In the context of the history of Czech music after World War II, the versatile personality of the composer Jan Rychlík meant almost the same as Charles Ives for the U.S.A. and Eric Satie for France, or the representatives of the Second Viennese School meant for the development of 20th-century musical thought. Rychlík was doubtless an experimenter but one who was "kind" to the audiences: his music is communicative and witty, his musical ideas variegated, and they did not even lack the sense of humour (rather a rarity in other 20th-century artistic music).
Jan Rychlík's road to a professional career in music was far from straight: having graduated from a Gymnasium in Prague in 1933, he decided to enter the School of Commerce, and started to study music more systematically only after the Czech universities and colleges were closed down by the Nazis during World War II. He entered the composition class of Jaroslav Rídký at the Prague Conservatory in 1940, and graduated in 1946. Rather than returning to commerce and economy, he chose the career of practical musician, playing the percussion in the orchestra of Karel Vlach, but being an equally skilful pianist and having also mastered other instruments. Initially, he composed popular music and film scores but gradually gravitated towards art music where, starting from the neoclassical style of expression, he eventually arrived at his personally-expressive style which could be classified as New Music. His music is particularly remarkable for the rich and rather complicated rhythmic structures, colourful instrumentation, an (almost Webern-like) brevity of form, as well as melodics which, he thought, was rather neglected in 20th-century music. He wrote his, predominantly chamber, compositions for unusual instrumentations, paying special attention to the wind instruments.
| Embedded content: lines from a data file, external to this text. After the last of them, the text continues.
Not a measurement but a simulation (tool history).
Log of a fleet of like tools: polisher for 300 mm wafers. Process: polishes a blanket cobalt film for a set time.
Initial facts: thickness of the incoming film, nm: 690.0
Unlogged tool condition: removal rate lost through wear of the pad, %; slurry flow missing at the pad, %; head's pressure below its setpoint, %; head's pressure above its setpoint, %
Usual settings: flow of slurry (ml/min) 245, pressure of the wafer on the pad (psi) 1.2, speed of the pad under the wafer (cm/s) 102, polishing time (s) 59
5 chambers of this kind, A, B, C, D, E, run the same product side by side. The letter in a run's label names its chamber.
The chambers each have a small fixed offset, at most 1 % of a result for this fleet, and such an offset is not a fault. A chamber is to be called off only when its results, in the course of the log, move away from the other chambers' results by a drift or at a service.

The most significant of his early chamber works are Suite for Wind Quintet (1946), Trio for Clarinet, Trumpet and Bassoon (1948), Études for English Horn and Piano (1953), Suite for 10 Instruments (1953), and Chamber Suite for String quartet (1954), as well as Four Partitas for Solo Flute, and Four Études for Solo Flute, both composed in 1954 and very popular with performers. Apart from historical reflections (chorale, Renaissance, Baroque) we can find in them modal elements, loose metrics, and hints of serial work.
His major compositions in which he definitively embarked on the path of New Music are Wind Quintet (1961) and particularly African Cycle for flute, oboe, clarinet, bassoon, 2 French horns, 2 trombones, and piano (1961-62), one of the most original Czech compositions of its time. In the application of the serial technique, African Cycle is evocative of the means of expression of the Second Viennese School but thanks to a balance between the rational and the emotional in the approach to compositional work, the piece is not devoid of directness and naturalness, and of the above-mentioned element of humour.
Other successful works of that period include Hommaggi gravicembalistici for harpsichord solo (1960) and two vocal compositions, namely Sneers for children's choir (1961) and Gallows Madrigals for mixed choir à cappella (1962). Relazioni for alto flute, English horn and bassoon ( 1963) are Jan Rychlík's last finished work, his most avant-garde composition, using apart from serialism also the principle of aleatorics, and particularly work with the tone colour, or timbre. His other output comprises 55 film scores, 8 incidental compositions, as well as many songs, and dance and jazz compositions.
When assessing the overall situation in Czech music in the late 1950s and early 1960s today, after a certain lapse of time, we have to state that Rychlík's contribution to it was one of a ground-breaker for he was inspired by stimuli which others used only sporadically. He did not merely adopt the compositional principles of New Music, he worked with them and developed them in his own creative way.
Rychlík was an innovator by nature which, combined with his versatile erudition (in the fields of literature, art, history and linguistics), enabled him to be active also as organiser and music critic. He initiated the setting up of Musica viva Pragensis, a New Music ensemble, contributed to the creation of an electronic studio in the country, wrote for the miscellany 'New Ways of Music', and also published his own books. Moderní instrumentace (published in 1968) was a major contribution to musical theory but due to Jan Rychlík's sudden death had to be finished by a team of musicologists headed by Jarmil Burghauser. Rychlík's other books that merit attention include Problémy a povery jazzu (Prejudices and Problems of Jazz), Dechové nástroje bez strojiva Valveless Brass Instruments), and his ethnomusicological studies, among others. Although an untimely death prevented Jan Rychlík from realising many of his other projects, he was certainly one of the most prominent personalities of Czech music in the 1950s and 1960s, a composer who reacted in a creative and perceptive way to the most varied stimuli of New Music but avoided the common trend toward modernity at all costs, and arrived at his own personallyexpressive style which is of interest to performers and audiences alike.